Over the last week, we have seen the biggest issue to divide the nation since Brexit. I am not referring to Rishi Sunak's common-sense speech on net zero, I am of course referring to the controversy surrounding Russell Brand.
Like leaving the EU, it has divided families and strained relationships. After all, who will ever forget the TV gold between GB News favourites Andrew Pierce and Beverley Turner.
For some Russell Brand is a hero who can do no wrong, irrespective of the evidence provided by Dispatches and the Sunday Times, and the testimony of people who claimed they were sexually assaulted by him.
To others, he is a despicable pervert, convicted in the court of the media, even though he denies all the allegations against him, and even though he hasn't been even charged with an offence, let alone convicted.
If you don't have an opinion on the Russell Brand situation, you are in an exclusive club.
WATCH NOW: Timeline of the allegations against Russell Brand so far
Given the nature of the allegations, the high profile of Russell Brand, and his long-standing employment with a wide range of media companies - including the state-owned pair of the BBC and Channel 4 - it is inevitable and completely right that the DCMS Select Committee in Parliament should want to take an interest.
I spent over 10 years on the DCMS Select Committee and, in my day, we would often involve ourselves in similar controversies which were not only of interest to the public but also in the public interest.
Given YouTube have taken pre-emptive action against Russell Brand, stopping him from making money on their platform, it would have been perfectly reasonable for the Select Committee to ask other platforms what stance they were taking.

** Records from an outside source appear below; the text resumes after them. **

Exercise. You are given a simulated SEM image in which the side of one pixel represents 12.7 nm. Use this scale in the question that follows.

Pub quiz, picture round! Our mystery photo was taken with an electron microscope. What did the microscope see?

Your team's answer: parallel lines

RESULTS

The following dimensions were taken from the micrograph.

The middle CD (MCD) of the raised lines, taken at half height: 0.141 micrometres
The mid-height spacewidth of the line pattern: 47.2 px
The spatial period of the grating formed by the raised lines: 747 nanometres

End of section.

However, it was a clear and misguided overreach for the Select Committee to express concern that Russell Brand - without being charged or convicted of an offence - was still being allowed by Rumble to make a living.
We simply cannot have a situation where whenever anyone has allegations made about them, they instantly have their livelihood removed from them by a self-appointed lynch mob.
We believe in the rule of law in this country for good reason, and everyone - including select committee members (perhaps especially select committee members) - should remember that.
We now have calls for Caroline Dinenage to resign as Chairman of the Select Committee on the back of this ill-advised letter. Those calls are being led by my GB News colleague Laurence Fox.
Laurence is a great champion of free speech and is one of the most effective opponents of cancel culture. I am therefore surprised that Laurence of all people thinks Caroline should be cancelled for doing something with which he disagrees.
Surely we can all stress our disagreement with someone without demanding they are sacked for making a mistake - however outraged we might be by it.
I should also point out that whilst the letter has Caroline's name at the bottom of it as Chairman, normal protocol requires that all letters from select committees are agreed upon by the whole committee before being sent, so all members - unless any were outvoted - should take equal responsibility for the sending of the letter.
The DCMS Select Committee has clearly overstepped the mark - and the backlash will hopefully make all parliamentarians think twice about acting as prosecutor, jury and judge when serious allegations are made about people.
Russell Brand has denied all allegations against him
Caroline Dinenage should apologise on behalf of the committee for the wording of the letter, and acknowledge that expressing concern at Russell Brand's continued employment was inappropriate.
But come on Laurence, Caroline Dinenage doesn't need to resign, nor should she, for simply doing something which you vehemently disagree with. Let's not turn the sensible assertion of "innocent until proven guilty" into creating a new victim of cancel culture from the most unlikely source.